This would be nice, we had to write a little controller ourselves to get those applied.

Wondering what is the issue in extending existing machine controller in cluster-api to perform this task as well in the reconcile loop?

/assign @hardikdr

@hardikdr are you currently working on this?

@sidharthsurana do you believe this is a hard requirement for v1alpha1, or could it slip to v1alpha2?

@ncdc I don't this is a hard requirement from the cluster-api point of view for the v1alpha1 milestone. Given that individual provider implementations can implement these independently as well. I opened this Issue so that if we can figure out a provider agnostic way of implementing this behavior.

/milestone Next

@ncdc Yes I have started looking into it, I will soon be providing a proposal-doc for the same.

@hardikdr What is the progress of this? If you are not working, can I take this over?

@qiujian16 @xunpan @clyang82

/area api

@gyliu513 I had prepared and presented the proposal doc. There was not any conclusion though. Doc has to be converted into the defined template as well.
I am more than happy to collaborate with you, to push it forward.

Thanks @hardikdr , the doc looks good ;-)

@vincepri @detiber can you please post some comments to the design doc as well? I think this is a very important project for cluster life cycle management.

The linked doc proposes full management of Labels, Annotations, and Taints for Machines. It might be better to initial target initial state (Labels and Taints are already supported in this manner if using kubeadm for bootstrapping).

@detiber but I think we still need to tell kubadm what kind of labels, taints should be added when bootstraping the nodes on different cloud, so seems we still need some logic to set those labels, annotations etc.

@gyliu513 fully agree

at least I saw vshpere support taint and label
https://github.com/kubernetes-sigs/cluster-api-provider-vsphere/pull/116/files
though this is a pretty old stuff...

maybe different provider will honor the spec.Taints etc?

@hardikdr

I have one doubt, in the current API the MachineSpec already has the MetaObject and Taints field that is precisely defined for this purpose

see https://github.com/kubernetes-sigs/cluster-api/blob/0b215f4d102edd23977f04383eb8d2b028bd315b/pkg/apis/cluster/v1alpha1/machine_types.go#L58-L71

In the CAPV we have implemented this feature using those fields.
Do we really need to redefine a new Field like you are doing given that information already exists?

IIRC back in the day when I brought this topic up the main point of content was how to enforce these labels and taints on the node. In CAPV we went ahead with the best available option at that time of using the kubelet flags. Maybe now kubeadm supports that out of the box so the generic implementation needs to use that. I idea was to make this implement in CAPI in a provider-agnostic way.
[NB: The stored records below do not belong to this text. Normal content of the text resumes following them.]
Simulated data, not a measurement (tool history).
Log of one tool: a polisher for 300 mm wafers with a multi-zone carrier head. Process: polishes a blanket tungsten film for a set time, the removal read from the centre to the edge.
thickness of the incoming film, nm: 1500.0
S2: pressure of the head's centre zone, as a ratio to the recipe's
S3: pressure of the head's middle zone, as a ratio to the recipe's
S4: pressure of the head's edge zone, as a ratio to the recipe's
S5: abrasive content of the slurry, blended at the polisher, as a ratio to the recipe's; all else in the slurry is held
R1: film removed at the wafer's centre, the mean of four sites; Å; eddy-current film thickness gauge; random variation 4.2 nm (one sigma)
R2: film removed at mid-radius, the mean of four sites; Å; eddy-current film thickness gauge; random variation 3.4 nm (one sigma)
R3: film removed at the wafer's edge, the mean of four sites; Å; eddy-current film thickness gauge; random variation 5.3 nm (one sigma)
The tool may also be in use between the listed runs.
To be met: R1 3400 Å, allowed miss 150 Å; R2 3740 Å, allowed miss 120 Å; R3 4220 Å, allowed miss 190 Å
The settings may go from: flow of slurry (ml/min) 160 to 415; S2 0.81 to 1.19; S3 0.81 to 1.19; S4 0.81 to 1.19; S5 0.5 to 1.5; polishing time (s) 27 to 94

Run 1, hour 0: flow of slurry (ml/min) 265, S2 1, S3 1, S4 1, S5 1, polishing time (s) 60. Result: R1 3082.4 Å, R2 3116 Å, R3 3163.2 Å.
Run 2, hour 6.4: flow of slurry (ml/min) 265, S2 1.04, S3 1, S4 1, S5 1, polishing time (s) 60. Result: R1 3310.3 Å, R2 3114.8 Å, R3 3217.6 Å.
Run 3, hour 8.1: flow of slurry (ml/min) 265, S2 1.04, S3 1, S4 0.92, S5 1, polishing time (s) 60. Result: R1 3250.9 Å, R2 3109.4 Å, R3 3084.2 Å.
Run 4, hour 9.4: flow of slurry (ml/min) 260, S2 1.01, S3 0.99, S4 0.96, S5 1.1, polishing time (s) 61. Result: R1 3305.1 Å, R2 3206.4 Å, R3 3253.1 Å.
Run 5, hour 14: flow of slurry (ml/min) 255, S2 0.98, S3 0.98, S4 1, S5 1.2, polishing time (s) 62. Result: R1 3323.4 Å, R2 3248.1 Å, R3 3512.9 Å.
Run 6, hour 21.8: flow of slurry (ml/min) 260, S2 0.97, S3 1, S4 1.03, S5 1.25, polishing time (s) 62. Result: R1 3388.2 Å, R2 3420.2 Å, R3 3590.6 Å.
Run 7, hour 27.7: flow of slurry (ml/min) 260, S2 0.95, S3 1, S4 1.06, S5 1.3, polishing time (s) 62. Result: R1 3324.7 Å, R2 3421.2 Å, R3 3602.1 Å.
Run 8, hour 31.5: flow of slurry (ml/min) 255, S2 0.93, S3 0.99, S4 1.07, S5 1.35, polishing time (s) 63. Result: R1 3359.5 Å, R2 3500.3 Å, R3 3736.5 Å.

@jichenjc yes you are right CAPV already implements this feature.

If we want all consumers of Cluster API to be able to get their nodes' annotations, labels, and taints set based on what's defined in the common MachineSpec, it may make sense to consider adding code to Cluster API itself to set a node's attributes after it has joined the cluster, instead of trying to use kubeadm to do this. This would ensure that any node-related fields in the MachineSpec would be honored everywhere, regardless of bootstrap provider.

@timothysc could you please weigh in on the question of having Cluster API continue to reconcile a node's attributes forever, vs. only setting the initial values? Thanks.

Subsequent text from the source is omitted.